Swiss commodities trader and mining firm Glencore said last Friday it had reached a deal to buy Chevron’s 75 percent stake in its South African subsidiary and its Botswana interests for a combined $973 million, replacing China’s Sinopec as the buyer of these Chevron assets. Glencore stepped in after local shareholders exercised pre-emption rights following delays to the Sinopec deal. The other 25% of Chevron’s South African assets are owned by a consortium including the South African National Taxi Council, African Legend, Lithemba and Ditikeni and by an employee trust.
Per the deal, Glencore will acquire 75% controlling stake in Chevron’s 100,000 barrel-per-day oil refinery in Cape Town, a lubricants plant in Durban as well as 820 petrol stations and other oil storage facilities. It also includes 220 convenience stores across South Africa and Botswana.
An industry source familiar with Glencore’s mergers and acquisitions activities said the company was looking to bring in a partner into the asset.
Glencore said it expects the deal to close in mid-2018.
In March, Chevron announced that it had agreed the sale of its assets to China’s largest refiner Sinopec, for nearly $1 billion. As of May, the deal had been under review by South Africa’s Economic Development ministry.

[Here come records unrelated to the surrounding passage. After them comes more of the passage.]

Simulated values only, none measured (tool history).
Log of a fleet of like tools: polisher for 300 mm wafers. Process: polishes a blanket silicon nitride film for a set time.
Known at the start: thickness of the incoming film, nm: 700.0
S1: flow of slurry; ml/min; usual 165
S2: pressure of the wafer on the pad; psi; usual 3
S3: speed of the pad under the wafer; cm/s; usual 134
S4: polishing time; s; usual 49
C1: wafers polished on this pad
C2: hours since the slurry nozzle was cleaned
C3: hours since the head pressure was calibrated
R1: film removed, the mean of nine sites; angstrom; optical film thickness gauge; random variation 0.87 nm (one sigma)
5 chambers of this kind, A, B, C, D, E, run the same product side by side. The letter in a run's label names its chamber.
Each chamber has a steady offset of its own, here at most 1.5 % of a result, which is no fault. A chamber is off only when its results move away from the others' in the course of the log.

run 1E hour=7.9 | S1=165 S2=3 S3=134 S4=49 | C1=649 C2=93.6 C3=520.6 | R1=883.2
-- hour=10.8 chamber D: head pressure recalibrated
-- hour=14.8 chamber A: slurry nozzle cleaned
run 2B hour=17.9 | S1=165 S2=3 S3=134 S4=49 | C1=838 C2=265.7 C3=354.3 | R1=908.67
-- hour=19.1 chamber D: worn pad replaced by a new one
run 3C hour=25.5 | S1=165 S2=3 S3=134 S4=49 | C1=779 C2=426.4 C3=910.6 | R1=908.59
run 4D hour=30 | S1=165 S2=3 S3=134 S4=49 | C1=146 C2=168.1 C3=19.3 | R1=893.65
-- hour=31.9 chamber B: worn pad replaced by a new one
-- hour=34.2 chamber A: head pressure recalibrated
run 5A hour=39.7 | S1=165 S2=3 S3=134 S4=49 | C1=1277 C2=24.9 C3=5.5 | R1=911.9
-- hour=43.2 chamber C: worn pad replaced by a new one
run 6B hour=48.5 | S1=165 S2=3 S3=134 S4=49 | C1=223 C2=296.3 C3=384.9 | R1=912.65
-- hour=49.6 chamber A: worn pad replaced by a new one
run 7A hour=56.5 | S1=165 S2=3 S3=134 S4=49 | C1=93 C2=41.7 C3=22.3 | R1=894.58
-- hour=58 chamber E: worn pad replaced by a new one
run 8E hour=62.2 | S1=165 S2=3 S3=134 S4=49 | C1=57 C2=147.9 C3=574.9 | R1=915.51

Glencore was among the bidders for the stake last year along with oil major Total and rival trading house Gunvor.
Baar, Switzerland-based Glencore is one of the world’s largest diversified and vertically-integrated commodity producers, processors and traders. It markets and distributes to a wide customer base that includes the industrial, automotive, construction, steel, power generation, oil and food processing industries. Glencore's 2016 revenue was $177.4 billion. The company was formed in 1994 by a management buyout of Marc Rich + Co AG.